The 2006 voter-approved law says someone who is “without lawful immigration status” is not entitled to in-state tuition at any state university or community college. It also makes off limits any tuition or fee waivers or any scholarships or financial assistance “subsidized or paid in whole or in part with state monies.”
It was approved by a 3-1 margin.
What’s at issue is the legal status of DACA recipients.
That program enacted by the Obama administration in 2012 allows those who came here illegally as children to remain if they meet other conditions. They also are given Employment Authorization Documents allowing them to work legally.
Based on that, the Maricopa governing board concluded they’re entitled to in-state tuition if they meet other residency requirements.
Brnovich’s predecessor, Tom Horne, sued, and Brnovich carried on the suit.
But in 2015 Maricopa County Superior Court Arthur Anderson concluded these students are “lawfully present.” And days later, the regents voted to follow suit, agreeing to in-state tuition for dreamers at the state’s three universities.

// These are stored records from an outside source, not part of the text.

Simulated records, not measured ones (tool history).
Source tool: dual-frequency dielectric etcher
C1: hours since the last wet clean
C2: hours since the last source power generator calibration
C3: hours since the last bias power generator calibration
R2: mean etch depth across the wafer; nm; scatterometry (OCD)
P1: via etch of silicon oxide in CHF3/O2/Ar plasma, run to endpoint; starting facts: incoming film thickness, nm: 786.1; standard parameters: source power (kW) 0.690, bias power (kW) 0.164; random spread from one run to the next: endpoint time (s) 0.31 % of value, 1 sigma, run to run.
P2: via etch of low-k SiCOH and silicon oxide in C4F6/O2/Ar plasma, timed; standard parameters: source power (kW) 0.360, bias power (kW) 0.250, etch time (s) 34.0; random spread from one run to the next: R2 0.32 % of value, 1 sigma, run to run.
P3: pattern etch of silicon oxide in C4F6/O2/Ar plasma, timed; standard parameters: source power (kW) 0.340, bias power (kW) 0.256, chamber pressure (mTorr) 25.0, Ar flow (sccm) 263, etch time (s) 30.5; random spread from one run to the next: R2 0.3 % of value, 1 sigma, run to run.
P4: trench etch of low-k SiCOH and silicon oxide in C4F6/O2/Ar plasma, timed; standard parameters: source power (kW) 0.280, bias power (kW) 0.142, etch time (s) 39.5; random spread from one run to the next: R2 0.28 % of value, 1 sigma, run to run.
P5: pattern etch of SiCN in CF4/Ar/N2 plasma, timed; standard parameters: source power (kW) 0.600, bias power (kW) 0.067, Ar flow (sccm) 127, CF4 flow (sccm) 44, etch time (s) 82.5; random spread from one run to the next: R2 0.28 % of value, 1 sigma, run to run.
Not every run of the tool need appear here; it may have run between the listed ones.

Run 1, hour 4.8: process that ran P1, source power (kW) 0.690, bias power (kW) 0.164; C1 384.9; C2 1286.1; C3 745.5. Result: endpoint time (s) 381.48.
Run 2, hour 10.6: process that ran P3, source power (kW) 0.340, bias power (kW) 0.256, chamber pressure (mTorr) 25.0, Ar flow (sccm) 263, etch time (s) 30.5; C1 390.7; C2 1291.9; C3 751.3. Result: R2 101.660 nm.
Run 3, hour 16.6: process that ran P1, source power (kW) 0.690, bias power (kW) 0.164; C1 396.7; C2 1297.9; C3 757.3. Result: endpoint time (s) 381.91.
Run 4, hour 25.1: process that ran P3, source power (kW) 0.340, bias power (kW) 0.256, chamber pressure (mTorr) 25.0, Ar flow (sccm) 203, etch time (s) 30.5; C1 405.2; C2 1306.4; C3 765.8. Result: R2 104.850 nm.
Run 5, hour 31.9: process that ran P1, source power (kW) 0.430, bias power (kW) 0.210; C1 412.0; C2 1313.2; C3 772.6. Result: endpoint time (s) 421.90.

Pearce told Capitol Media Services that was a mistake.
“It was an illegal Superior Court ruling by a liberal judge who decided the law doesn’t matter,” he said. “You can’t have a legal residency if you’re not legally in this country.”
As it turned out, the Court of Appeals agreed. But the regents, in a 7-1 vote last month, decided to keep the current tuition policy in place until the Arizona Supreme Court weighs in.
Jay Heiler, the lone dissent, said Tuesday the threat of the regents being dragged into court should come as no surprise.
“That’s exactly what I was warning everyone else,” he said, noting he told his colleagues last month that ignoring the appellate court ruling carried a legal risk. And Heiler, who is an attorney, said if Brnovich or Judicial Watch sue, the regents are “on very tenuous ground.”
Pearce, first elected to the legislature in 2000 from Mesa, built a reputation on pushing legislation aimed at curbing illegal immigration. The capstone is likely SB 1070, a 2010 measure designed to give police more power to detain those who are not in this country legally.
While some sections were struck down by the U.S. Supreme Court, several remain. That includes what has been referred to as the “papers, please” provision, requiring police to question those they reasonably suspect are undocumented.
Pearce was ousted a year later in a recall election organized by those opposed to his policies.
Judicial Watch is best-known for its litigation and public information requests, usually attacking liberals and Democrats. It has derided the independent probe of ties between the Trump campaign and Russia and continues to demand access to emails that Democrat Hillary Clinton had on her personal server while she was secretary of state.
Less clear is what happens if Brnovich — or Judicial Watch — successfully gets a judge to force the regents to jettison their in-state tuition policy.
Heiler said he reads the 2006 law to allow the universities to charge dreamers a rate of 150 percent of resident tuition. He said that covers the actual cost of education, meaning there is no subsidy.
Pearce disagrees, saying he reads the law to allow those not considered to be here legally to attend universities or community colleges only if they pay the same rate charged to out-of-state students.